Hi I am trying to summarize the data using dplyr. I have a dataset with few columns the code has to filter the data with date_Created column and see if the conditions are matched within the datasets and output a new column with counts (which matches the filtering condition. Let me give an example
I have columns Date_created, Skills, grade. So the first row is picked in the dataset and checked if there are any similar conditions 6 months before if yes then count 1 is added to the column.
eg. Date_created skill grade
2016-09-01 maths 4
2016-10-01 physics 5
2016-03 -01 maths 5
2016-03-01 maths 4
so the output will be in this case the new column count will be 2 for the first row because date_created 2016-03-01 is less than 2016-09-01 twice and the skill is maths and grade is 4 and 4+1,
date_created sklll grade count
2016-09-01 maths 4 2
2016-10-01 physics 5
2016-03 -01 maths 5
2016-03-01 maths 4
I usually use a helper data frame for such operations, which might be slow with big data sets. Maybe there is a better way how to do this in a single mutate() statement. Anyway this should work:
# Function definition
add_counting <- function(df, date_col, subject_col){
d <- enquo(date_col)
s <- enquo(subject_col)
helper_df <- df %>% mutate(!!d := !!d %m+% months(6)) %>% #add 6 months to the date
group_by(!!d, !!s) %>% summarise(count = n())

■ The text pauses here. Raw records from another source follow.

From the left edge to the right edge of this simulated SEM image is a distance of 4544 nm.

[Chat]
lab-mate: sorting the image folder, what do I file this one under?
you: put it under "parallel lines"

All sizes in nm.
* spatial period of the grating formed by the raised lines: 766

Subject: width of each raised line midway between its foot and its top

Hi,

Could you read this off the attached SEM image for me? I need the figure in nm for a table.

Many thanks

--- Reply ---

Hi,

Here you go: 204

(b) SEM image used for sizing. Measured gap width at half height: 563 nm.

df %>% left_join(helper_df, by = c(quo_name(d),quo_name(s)))
}
add_counting(df, test_date, subject)
Thank you for providing the solution. Its helpful. But when i am trying to replicate i am not getting the solution. Please find below the sample data and the code which i am trying.
Actually the code should run through the dataset and check every row and to see the conditions are matched. It should take for example Job ==2 and the Job ==3 ie. Job and Job +1.if yes the count is assigned.
what do you mean that you could not replicate the it? Did the code not work when tried with the data that I gave you or does it not work for the data that you will actually use?
I am sorry, but I am having a hard time understanding what you want to do. I thought that you wanted to check whether there are entries that are exactly 6 months apart and meet the condition "skills". Then theg the count of the most recent entry goes up by 1. Now I am not sure what you actually need.
If you want to follow this up, provide your data in code (i.e. data <- data.frame(skill=c(...) etc.)) as well as the expected output. Then give some clear explanations on which conditions the count of each row should go up by 1.